Elimination of (unnecessary) runtime dispatch allocations

Avoiding runtime dispatch is perhaps the #1 optimization advice in Julia forums.
As I understand it, the reason is that when the Julia compiler does a runtime dispatch it does not at compile-time neccesarily know the return type of the function to be called. And so, it needs to allocate space for the return value on the heap (“box’ed”).

Hence, common advice is to avoid runtime dispatch. However, this is not always possible - probably the most frequent example is when processing a vector of heterogenous elements. E.g. a GUI library drawing a list of screen components, a ray tracer processing a list of light sources, a financial library pricing a list of financial instruments, etc…
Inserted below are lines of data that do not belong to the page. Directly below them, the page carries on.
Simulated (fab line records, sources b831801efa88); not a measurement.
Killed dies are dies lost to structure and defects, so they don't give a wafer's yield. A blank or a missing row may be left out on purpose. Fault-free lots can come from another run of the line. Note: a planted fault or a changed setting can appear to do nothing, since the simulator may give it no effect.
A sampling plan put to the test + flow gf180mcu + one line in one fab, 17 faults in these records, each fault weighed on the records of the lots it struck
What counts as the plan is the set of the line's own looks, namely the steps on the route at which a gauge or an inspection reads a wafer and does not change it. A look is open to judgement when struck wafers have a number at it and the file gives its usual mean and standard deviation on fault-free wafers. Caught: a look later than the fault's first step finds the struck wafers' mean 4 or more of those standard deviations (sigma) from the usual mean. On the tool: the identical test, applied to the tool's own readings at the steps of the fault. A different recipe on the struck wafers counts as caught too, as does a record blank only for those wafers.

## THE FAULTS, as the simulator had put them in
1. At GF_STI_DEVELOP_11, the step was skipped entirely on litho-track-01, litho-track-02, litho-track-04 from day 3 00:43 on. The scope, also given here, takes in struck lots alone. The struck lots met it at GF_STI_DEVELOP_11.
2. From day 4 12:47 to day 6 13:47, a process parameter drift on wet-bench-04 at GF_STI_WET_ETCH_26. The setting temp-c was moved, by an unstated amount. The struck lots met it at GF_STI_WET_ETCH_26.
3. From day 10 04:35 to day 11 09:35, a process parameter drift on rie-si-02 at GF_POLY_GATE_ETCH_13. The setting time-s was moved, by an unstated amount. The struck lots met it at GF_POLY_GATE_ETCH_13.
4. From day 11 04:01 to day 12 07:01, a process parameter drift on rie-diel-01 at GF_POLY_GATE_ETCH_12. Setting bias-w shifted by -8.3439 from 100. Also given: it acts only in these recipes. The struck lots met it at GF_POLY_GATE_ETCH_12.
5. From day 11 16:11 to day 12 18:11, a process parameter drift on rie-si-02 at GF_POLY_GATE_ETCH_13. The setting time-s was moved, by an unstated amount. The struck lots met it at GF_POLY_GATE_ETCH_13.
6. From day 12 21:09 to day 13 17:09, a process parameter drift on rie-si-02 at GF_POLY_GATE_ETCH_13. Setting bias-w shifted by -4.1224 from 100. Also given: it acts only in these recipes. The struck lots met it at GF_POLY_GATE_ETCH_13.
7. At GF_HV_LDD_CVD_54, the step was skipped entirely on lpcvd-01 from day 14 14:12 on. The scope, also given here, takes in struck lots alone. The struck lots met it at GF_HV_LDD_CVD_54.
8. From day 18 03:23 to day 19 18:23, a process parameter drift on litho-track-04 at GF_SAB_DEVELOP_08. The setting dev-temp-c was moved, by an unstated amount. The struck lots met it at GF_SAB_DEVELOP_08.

The minimal viable example is this:

using BenchmarkTools
using Test
using JET

abstract type AbstractFoo end
struct Foo1 <: AbstractFoo end
struct Foo2 <: AbstractFoo end
struct Foo3 <: AbstractFoo end
struct Foo4 <: AbstractFoo end
struct Foo5 <: AbstractFoo end

f(::Foo1) = rand()
f(::Foo2) = rand()
f(::Foo3) = rand()
f(::Foo4) = rand()
f(::Foo5) = rand()

g(arr) = f(first(arr))
foos = AbstractFoo[Foo1()]

@btime g($foos) # 25.978 ns (1 allocation: 16 bytes)
@inferred g(foos) # return type Float64 does not match inferred return type Any
@report_opt g(foos) # runtime dispatch detected: f(%1::AbstractFoo)::Any

In the above example f() always returns a Float64 and there is a valid f for each possible instance of AbstractFoo; yet, the compiler prepares for any return type leading to an (unneccesary) allocation.

I’m not here to ask for specific compiler optimizations - but if I were - this would be at the top of my list. IMHO Julia can do (almost?) anything C++/Rust can do - but easier and just as fast - except for this! And this is a very common (and very valid) programming paradigm.

This topic has been raised before (see related), yet I hope more attention may be beneficial or provide further information. My current capacity only allows for shedding light on the issue - not solving it…

And please note, I’m not looking for workarounds like enums, sumtypes, ManualDispatch, TypeSortedCollections, etc… Been there, done that with varying levels of success…

Related:

3 Likes

Here’s a more relevant issue:

In short, there’s a tradeoff. These are method table optimizations — they’re dependent upon the state of the method table. And thus, when you add more methods, you end up with method table invalidations. Generally when you have lots of methods, there will probably be more defined.

So, yes, you can increase max_methods and rebuild Julia if you want. But you’ll pay for it in other places — namely, higher compilation times and more invalidations.

2 Likes

Thx Matt - yes, I know the invalidation argument - and I know the Julia community has spent probably hundreds of man-years in a combined effort to reduce invalidations and reduce TTFX - to great success!

And reducing invalidations/TTFX is good - but in this case it results in suboptimal “production” code. I.e. it would favor fast REPLs over PackageCompile’d shipped production applications. At the risk of derailing the discussion, my take is that a huge effort has been put into optimizing Julia for interactive use - and less so for “production” use?

But in regards to your suggestion; instead of increasing max_methods, perhaps one way could be to tell the compiler only to “give up” once the number of potential return types at a call-site reaches a specific threshold (e.g. <=2)?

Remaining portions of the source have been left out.